Sometimes groundbreaking PPPs – As Samra was the first in Jordan – require special laws as well. "For As Samra there was a special decree by the government to cover the provision contract," Ouechec notes. He believes the region is realising the benefits of PPPs, and this decree helped put the project on the ground fast rather than wait months or years for global PPP laws to be implemented. This was very beneficial to Jordan.
Suez Environnement is also in the prequalifying stage for the Jordan Red Sea project, which will create a new type of partnership. "The idea is to concentrate on selecting a partner – the bidders will not have to submit a tariff for the cubic metres per hour but a file of proposals and innovations that will allow the public sector to select a partner, then go together for finance and phasing of the scope of works." He says such a new type of partnership is one the firm finds interesting.
PPPs Down Under
The preliminary aspects of PPPs are also fascinating. Bénédicte Colin is the General Counsel for Suez Environnement/Degrémont's Melbourne desalination project. Degrémont and Suez Environnement are part of the winning Aquasure Consortium, with Australian construction company Thiess and financiers Macquarie Group. Design and construction of the plant is planned for completion by December 2011 via a Thiess-Degrémont joint-venture, with subsequent operation through a Dégremont-Thiess Services joint-venture.
Colin notes that "the state of Victoria has a strong culture of PPPs – this is the 19th or 20th project under this model since 2000".
She explains that the "well balanced" consortium's inclusion of a prominent financial adviser "has been critical – we were financing the project at one of the worst times, in the global crisis".
The project was awarded in July 2009 but in reality work began more than a year before. "It was a very competitive process – the key element in Victoria's partnership policy is a very competitive partnering process," she adds.

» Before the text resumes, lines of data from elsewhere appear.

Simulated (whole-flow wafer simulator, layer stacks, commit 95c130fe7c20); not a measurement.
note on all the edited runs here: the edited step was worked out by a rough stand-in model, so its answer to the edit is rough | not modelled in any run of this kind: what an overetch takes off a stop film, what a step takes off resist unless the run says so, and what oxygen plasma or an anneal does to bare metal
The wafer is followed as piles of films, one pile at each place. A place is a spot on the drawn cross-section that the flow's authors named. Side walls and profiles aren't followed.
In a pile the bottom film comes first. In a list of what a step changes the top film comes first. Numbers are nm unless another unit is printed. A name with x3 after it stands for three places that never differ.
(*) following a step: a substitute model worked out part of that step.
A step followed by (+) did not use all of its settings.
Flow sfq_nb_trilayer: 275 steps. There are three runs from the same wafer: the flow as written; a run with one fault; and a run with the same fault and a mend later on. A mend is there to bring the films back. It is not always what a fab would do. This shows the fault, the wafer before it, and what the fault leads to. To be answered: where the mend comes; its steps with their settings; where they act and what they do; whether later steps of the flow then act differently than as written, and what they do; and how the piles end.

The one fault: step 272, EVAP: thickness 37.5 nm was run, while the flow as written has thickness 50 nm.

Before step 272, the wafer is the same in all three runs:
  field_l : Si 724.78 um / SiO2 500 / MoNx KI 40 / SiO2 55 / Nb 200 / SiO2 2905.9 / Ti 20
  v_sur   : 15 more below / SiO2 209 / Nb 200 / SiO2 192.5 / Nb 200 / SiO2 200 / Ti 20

This involved a "two to the wire" process in which two consortia were chosen from the original shortlist, with both parties producing a preliminary bid in March 2009 and a second 'best and final' bid that June.
Both bidders had to provide fully-documented bids and demonstrate their assets covered the whole life of the projects and beyond. The state had to the option to take either consortium.
"It was very competitive – we had to be very reactive. From the time of the first bid to the award there was a whole process of meetings with the state, and we were given the opportunity to adjust the bid and achieve the best project profile for the state and for the entity,' adds the General Counsel.
Both bidders had to demonstrate that their assets covered the whole of the life of the projects and beyond, because the intention was that they be handed back to the state, she adds.
Within the overall contract, there are two separate joint ventures – a 65:35 Thiess-Degrémont construction phase element, when Thiess's construction expertise prevails, and a 60:40 Degrémont-Thiess operational phase, when Degrémont's operational expertise dominates. Both parties do, however, have input to both elements of the contract.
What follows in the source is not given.